This milestone report is the project of week two within the Data Science Capstone Project Course on the Data Science Specialization by Johns Hopkins University on Coursera.
The overal goal of the capstone is to develop a prediction algorithm for the most likely next word in a sequence of words. The purpose of this milestone report is to show some exploratory data analyses to investigate some features of the data, which will lead to the eventual prediction app and algorithm.

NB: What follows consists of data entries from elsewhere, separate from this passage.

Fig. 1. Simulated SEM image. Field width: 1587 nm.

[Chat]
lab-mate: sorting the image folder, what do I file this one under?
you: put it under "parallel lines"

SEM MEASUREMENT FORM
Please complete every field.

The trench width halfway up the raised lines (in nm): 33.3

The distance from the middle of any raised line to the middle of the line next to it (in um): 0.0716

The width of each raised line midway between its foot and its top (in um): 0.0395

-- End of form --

To know more about how the data looks like, we can see the size in Megabytes, the number of lines, number of characters, and number of words for each of the 3 datasets (Blog, News and Twitter). And last, the min, max and average number of words per line.
# Libraries
library(knitr); library(dplyr); library(doParallel); library(tm); library(SnowballC)
library(stringi); library(tm); library(ggplot2); library(wordcloud); library(kableExtra)
setwd("~/Coursera/8_Data_Science_Specialization/10 Data Science Capstone/final/en_US")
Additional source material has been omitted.